Loring: Why 'peace of mind' just doesn't cut it
Loring: Why “peace of mind” just doesn’t cut it
I've joined a Friends Worship Group here in Newmarket and we are slowly, very slowly, working our way through Patricia Loring's Listening spirituality, the first of a three-volume set on Quaker spirituality.
Yesterday, we read a quote from Father Thomas Keating (someone I have come across several times recently in connection with Integral Spirituality and the Future of Christianity), that warned: 'don't equate peace of mind with a contemplative attitude' (p108). At the end of the section I asked the group what they thought Keating meant by this as I was having trouble figuring it out.
There was discussion and listening to these wise women speak I was able to clarify it for myself in this way:
The most important distinction to make is that between traditional contemplation, a questioning focus or thoughtful observation of an issue, and contemplative prayer, the opening of oneself as a vessel to God. Both have intent, but what struck me was that the people I discussed this with all felt that contemplation was an active process – something we do or think about – while Loring makes it clear that contemplative prayer
is the name given the still, listening, nonverbal prayer in which we intentionally dispose ourselves to be receptive to God, either in conscious awareness of whatever is present or in openness to transformation in the depths of our being beyond consciousness. In Quaker traditions we speak mostly of 'waiting on the Lord' (p99).
Contemplative prayer takes us beyond the form of discursive prayer where we are talking to God and instead we simply (though seemingly impossibly for me right now) hold ourselves still with the intention of being with God.
How does this compare to 'peace of mind'? For me, peace of mind is the absence of fear and worry and anger. This seems like the same sort of state of mind that one would want for contemplative prayer to be effective, a type of emptiness. The difference that I feel exists between the two states is one of intention. Peace of mind happens when we let go of our concerns and live in the moment while contemplative prayer happens when we set an intention, a focus, a direction, of being with God and being open to God in a very profound way.

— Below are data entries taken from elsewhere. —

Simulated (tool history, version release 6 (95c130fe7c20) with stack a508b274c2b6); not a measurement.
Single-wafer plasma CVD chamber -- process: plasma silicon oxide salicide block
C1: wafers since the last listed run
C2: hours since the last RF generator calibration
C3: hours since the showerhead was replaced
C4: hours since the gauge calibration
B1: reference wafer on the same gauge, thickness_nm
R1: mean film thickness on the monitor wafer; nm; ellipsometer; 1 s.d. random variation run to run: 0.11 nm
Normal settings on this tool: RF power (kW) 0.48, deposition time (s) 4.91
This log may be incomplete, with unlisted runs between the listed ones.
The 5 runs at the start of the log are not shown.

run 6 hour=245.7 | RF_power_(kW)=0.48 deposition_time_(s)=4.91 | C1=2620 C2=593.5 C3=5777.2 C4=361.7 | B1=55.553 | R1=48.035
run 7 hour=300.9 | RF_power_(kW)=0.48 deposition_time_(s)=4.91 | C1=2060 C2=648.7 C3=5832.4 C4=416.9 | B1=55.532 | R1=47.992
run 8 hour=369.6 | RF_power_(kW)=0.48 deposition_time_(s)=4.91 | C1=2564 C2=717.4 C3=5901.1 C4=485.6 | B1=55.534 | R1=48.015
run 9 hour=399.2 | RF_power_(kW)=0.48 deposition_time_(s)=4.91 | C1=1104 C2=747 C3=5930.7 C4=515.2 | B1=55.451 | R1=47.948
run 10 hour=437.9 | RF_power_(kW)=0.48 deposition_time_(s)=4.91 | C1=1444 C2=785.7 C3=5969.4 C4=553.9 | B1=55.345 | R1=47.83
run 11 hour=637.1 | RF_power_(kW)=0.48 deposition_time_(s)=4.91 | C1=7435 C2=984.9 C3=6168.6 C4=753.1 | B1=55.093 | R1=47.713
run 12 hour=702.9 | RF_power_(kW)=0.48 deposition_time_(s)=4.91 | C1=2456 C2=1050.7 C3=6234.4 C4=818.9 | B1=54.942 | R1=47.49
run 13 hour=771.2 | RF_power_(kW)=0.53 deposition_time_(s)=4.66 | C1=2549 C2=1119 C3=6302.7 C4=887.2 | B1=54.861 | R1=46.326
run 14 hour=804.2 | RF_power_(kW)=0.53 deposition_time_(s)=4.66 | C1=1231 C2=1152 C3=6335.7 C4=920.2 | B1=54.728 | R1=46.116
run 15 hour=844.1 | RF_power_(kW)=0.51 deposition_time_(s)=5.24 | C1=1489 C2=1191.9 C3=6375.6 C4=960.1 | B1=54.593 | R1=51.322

So I understood Keating's warning in this way – if you want to open to God you have to be intentional about it, not passive. What do you think?
On a side note, have you been to the Quaker Meeting House? It's one of the oldest structure in the area and quite beautiful in its quiet simplicity. Graceful, elegant and inspiring when I can bring my mind to sit quietly at Weekly Meeting. Check it out sometime – they always seem to be in Doors Open.